Re: [tdwg-tag] [tdwg-content] Canonical name parsing

14 Mar 2012

      I do not have an opinion on this issue but wanted to note that the 
TaxonName part of the TDWG Ontology appears to be fully functional.  
Given that the TaxonName and TaxonConcept ontologies are based on TCS, 
there may be existing terms (based on TCS) with stable URIs to represent 
exactly what people want to say.  They wouldn't be Darwin Core terms, 
but they would be defined and have stable URIs nonetheless.  For example,

http://rs.tdwg.org/ontology/voc/TaxonName#nameComplete
which can be abbreviated tn:nameComplete
where tn:=http://rs.tdwg.org/ontology/voc/TaxonName#

is defined as "The complete uninomial, binomial or trinomial name 
without any authority or year components."

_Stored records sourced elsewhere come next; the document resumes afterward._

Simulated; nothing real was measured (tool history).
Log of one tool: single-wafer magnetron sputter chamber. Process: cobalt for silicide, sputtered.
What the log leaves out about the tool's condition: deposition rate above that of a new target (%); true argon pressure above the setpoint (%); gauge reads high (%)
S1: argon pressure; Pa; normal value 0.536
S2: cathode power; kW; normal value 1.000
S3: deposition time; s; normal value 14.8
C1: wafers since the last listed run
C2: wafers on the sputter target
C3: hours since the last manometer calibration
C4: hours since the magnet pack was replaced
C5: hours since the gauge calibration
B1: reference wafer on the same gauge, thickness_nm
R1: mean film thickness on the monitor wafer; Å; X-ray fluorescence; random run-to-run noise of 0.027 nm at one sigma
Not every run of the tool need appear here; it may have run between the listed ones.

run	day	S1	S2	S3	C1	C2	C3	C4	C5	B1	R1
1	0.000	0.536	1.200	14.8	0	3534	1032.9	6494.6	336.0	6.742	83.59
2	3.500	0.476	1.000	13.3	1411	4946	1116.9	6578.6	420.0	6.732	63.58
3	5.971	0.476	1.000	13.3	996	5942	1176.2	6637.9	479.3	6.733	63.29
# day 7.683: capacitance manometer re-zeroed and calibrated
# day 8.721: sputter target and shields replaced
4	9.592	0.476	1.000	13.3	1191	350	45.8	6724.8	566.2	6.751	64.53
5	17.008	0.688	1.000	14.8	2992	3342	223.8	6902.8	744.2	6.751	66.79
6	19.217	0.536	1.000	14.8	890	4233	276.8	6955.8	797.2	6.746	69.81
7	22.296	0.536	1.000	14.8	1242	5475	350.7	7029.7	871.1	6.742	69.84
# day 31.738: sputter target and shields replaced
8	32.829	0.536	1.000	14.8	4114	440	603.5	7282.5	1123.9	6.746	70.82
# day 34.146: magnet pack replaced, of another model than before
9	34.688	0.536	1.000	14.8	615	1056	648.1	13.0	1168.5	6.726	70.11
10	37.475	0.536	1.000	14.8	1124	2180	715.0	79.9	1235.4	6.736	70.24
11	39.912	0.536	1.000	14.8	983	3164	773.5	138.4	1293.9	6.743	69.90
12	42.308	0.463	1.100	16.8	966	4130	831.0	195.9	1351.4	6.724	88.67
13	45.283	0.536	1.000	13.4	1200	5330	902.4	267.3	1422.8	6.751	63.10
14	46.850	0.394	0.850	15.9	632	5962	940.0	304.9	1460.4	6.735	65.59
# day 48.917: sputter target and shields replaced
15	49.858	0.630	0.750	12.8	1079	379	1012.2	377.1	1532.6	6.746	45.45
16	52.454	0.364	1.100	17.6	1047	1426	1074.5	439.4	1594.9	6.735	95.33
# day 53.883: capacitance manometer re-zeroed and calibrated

Thus one could mark up data as
<tn:nameComplete>Homo sapiens</tn:nameComplete>
and theoretically this would have meaning to the extent to which people 
take the TDWG Ontology seriously.  But that is a different item for 
discussion...

Steve

To view the rdf, see: 
http://code.google.com/p/tdwg-ontology/source/browse/trunk/ontology/voc/Taxo...
and 
http://code.google.com/p/tdwg-ontology/source/browse/trunk/ontology/voc/Taxo...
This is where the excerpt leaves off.